The wet season brings out nice blooms to my Anthuriums. Most of my friends think that the thick and waxy heart-shaped colorful spathes are the flowers. (Well, I guess that’s the common misconceptions about these tropical plants.) The spathes are just modified leaves developed by these plant to attract and fool the humans. The actual flowers are really on the spadix — about a hundred or more minute blossoms cover the spadix. Anyway, here are some photos of my Anthurium‘s inflorescence. Enjoy!
For those who opt to go green, the Spathiphyllum plant is a great alternative to canned air fresheners. I thought about my Spathe plant this morning when an obnoxious smell of a dead rat reeked in my kitchen. This is one of the popular indoor plants that cleanse the air pollutants or harmful gases from the room.

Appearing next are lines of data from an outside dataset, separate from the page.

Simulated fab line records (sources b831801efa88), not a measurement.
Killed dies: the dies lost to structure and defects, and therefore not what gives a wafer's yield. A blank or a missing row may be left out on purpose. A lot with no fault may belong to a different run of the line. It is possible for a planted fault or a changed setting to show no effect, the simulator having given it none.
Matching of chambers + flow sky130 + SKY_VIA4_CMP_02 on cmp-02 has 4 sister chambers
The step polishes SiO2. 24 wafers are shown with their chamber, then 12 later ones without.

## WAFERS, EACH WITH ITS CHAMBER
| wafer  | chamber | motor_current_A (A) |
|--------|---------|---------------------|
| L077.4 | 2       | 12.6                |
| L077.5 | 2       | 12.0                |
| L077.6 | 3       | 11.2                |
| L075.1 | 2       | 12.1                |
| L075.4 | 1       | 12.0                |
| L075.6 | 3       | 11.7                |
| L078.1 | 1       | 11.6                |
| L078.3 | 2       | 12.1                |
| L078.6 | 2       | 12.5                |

This plant is commonly known as Spath, Spathe, Peace Lily, or Snow Flower. I have three varieties of these perennial plants. One is the Spathiphyllum floribundum; the cultivar ‘Domino’ is variegated variety of an intermediate size. Its marbled green and white large leaves are about 12cm to 20 cm long, and 5cm to 9 cm wide. The the flowers in the spadix are surrounded by a greenish-white spathe about 10cm to 20 cm long. Presently, I put this plant with my Anthuriums under the shade of my young Durian tree.
Second is the Spathyphyllum wallisi. This herbaceous plant is has dark green glossy leaves and its foliage makes an attractive indoor plant even when not in bloom. It is also recommended to place the Peace Lily near a desktop or computer in the house. Its spathe is white or white with green lines and its spadix is cream or ivory. Most of my potted Peace Lily plants are under the shade of my Mango tree.
Third is my Spathiphyllum floribundum miniature (not shown). I haven’t seen its flowers for a long time because it grows so dense in a shady area in my garden, I still have to arrange a schedule to re-pot it. These plants thrive well when they are slightly pot-bound.
Anyway, most Spathiphyllum are easy to care; they thrive well in shaded areas as well as with bright light but they dislike direct sunlight and over-watering. I only water them once a week but I see to it that the soil would be moist and not dry.